Bo had left his mother a single request. He wanted to go out like a Jedi because of his lifelong love for all things "Star Wars." He asked to be cremated and to be taken back home. His ashes sit on the mantel in the family room in a box topped by the carved cameo of a Panther. He went to Modesto High, loved the school, and the box and symbol came from there.

Kathy's deteriorating condition and mood were blown away by a gust of wind last March. The wind knocked down a nest of baby doves and another with three magpies.

One semicrippled baby blackbird with a yellow beak was the only survivor.

It survived because Bankson got up every two hours to feed and nurture it. She named the bird George Rogers, after a ditchtender who was like a grandpa to her during her childhood on the family farm. The human Rogers had once offered 50 cents for every magpie Kathy and her siblings caught.

"When I got the magpie, I immediately thought of George," she said.

Bankson was moving again because she had "something to take care of."

George II still was in his nighttime roost, a large cage on a table near the kitchen. George spends nights indoors. It's his choice. "I noticed him pecking at the screens and windows trying to get in," Bankson said. That was after she turned him loose.

What George wants, George gets. She lets him go out each morning.
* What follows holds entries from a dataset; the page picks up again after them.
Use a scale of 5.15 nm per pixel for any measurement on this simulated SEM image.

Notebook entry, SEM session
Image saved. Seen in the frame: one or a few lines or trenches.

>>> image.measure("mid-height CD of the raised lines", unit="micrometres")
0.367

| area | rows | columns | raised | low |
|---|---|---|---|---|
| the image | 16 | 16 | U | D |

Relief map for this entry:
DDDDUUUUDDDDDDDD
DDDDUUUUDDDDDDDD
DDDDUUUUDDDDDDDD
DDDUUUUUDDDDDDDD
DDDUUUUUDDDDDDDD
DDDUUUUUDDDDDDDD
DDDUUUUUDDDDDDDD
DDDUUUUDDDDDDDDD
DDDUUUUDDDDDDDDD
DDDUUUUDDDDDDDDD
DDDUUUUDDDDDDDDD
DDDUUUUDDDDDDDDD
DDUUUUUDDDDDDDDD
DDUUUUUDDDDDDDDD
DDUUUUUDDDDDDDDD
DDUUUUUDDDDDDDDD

This morning, George was waiting on his night perch for guests.

George greeted his subjects without prompting. "Whatcha doing?"

Without thinking, the reply came, "I came to see a bird that can talk."

"Kiss, kiss," said the bird.

It was time to bow before a marvel.

George flew from his perch and lit on curtains in the dining room. He did what birds do.

Bankson shrugged off the blotch on her table. "It's only things. All that really matters is real estate and kids."

The blotch was cleaned so George wouldn't track everywhere he landed.

On the dining room table, he hopped up to look at an intruder sideways. He literally looked up one side and down the other. "Whatcha doing?"

Shaking my head with wonder and awe, I noticed George walks with a limp. Honest, he holds up his right leg when he can.

Bankson laughed. "Is it any wonder he captured my heart? He walks just like me."

The question is whether the gait is out of admiration for his host or because of an accident with kite string a few weeks ago.

Bankson's family likewise is enthralled with "the bird."

"When my dad calls, the first thing he asks is, 'How's the bird?' " she said.

Every once in a while, George picks up a coin, paper or other treasure and flies to the computer. He stores all his treasures behind the monitor.

The dogs outside start barking and so does George. One time his bark is deep, and the next moment, it's a high yip. "Yes, he has two barks," Bankson said, nodding her head.

Bee photographer Bart Ah You joins the royal court, but something about him unsettles George. Bankson guessed that "it's either your camera or he senses you have a heart of darkness."

Ah You held his hand out in friendship -- and got pecked.

The second or third peck drew blood. Ah You laughed and tested the bird's vocabulary while he took several photographs.

"Don't shoot me," the photographer said.

"Don't shoot me!" corrected King George with the proper urgency.

The royal court, one and all, doubled over with laughter.

How did George learn to say that? Out of sheer necessity, explained Bankson.

She has a neighbor, a farmer, who thinks magpies are a pest and a target.

"I begged him not to shoot any more magpies. He said he still would, and I said, 'Please, no!' He replied, 'Then you better teach him to say, 'Don't shoot me!' It took two weeks, and then I stopped the farmer's wife and had her listen to George."

King George annexed more territory that day.

George's routine follows a pattern. He visits cousins in the oak tree every morning. Out of jealousy or mistrust, they peck at the newcomer who each time asks, "Whatcha doing?"

He hunts spiders and bugs in the morning. Bankson is his pointer. She turns over a rock or pulls back ground cover. Then she points and asks, "Want a bug?" He favors millworms, and he delicately snips off the end and then pulls out the innards. He then moves up the worm, section by section.

George knows when the kids across the street get home from school. He plays with them until dusk.

Sometimes the kids walk him home in the evening.

George's love for the kids does not extend to their father, a sheriff's deputy. When he comes home, George dive-bombs him.

George has picked up one recent bad habit that Bankson would like to trace to its source. "He says the F-word," she lamented. Her son Jake moved out a month ago, so he's been cleared.

She tries to correct George's bad habits but to no avail. "George doesn't listen to me. He's just like my kids."

When George noticed that Ah You might be too close to Bankson, he landed between them. He pecked at the photographer's legs.

Ah You backed up and George started to do a victory dance. He strutted up and down in front of him. And George laughed.

It's as if George knows, really knows.

George flew to the top of Ah You's car and did another victory dance on the roof. As Ah You got in his car, George Rogers said, "Bye-bye."

There may have been another final salute, but everyone was laughing too hard. And if he had, so what.

There are only three things that matter: Kids, real estate and birds that know what they're talking about.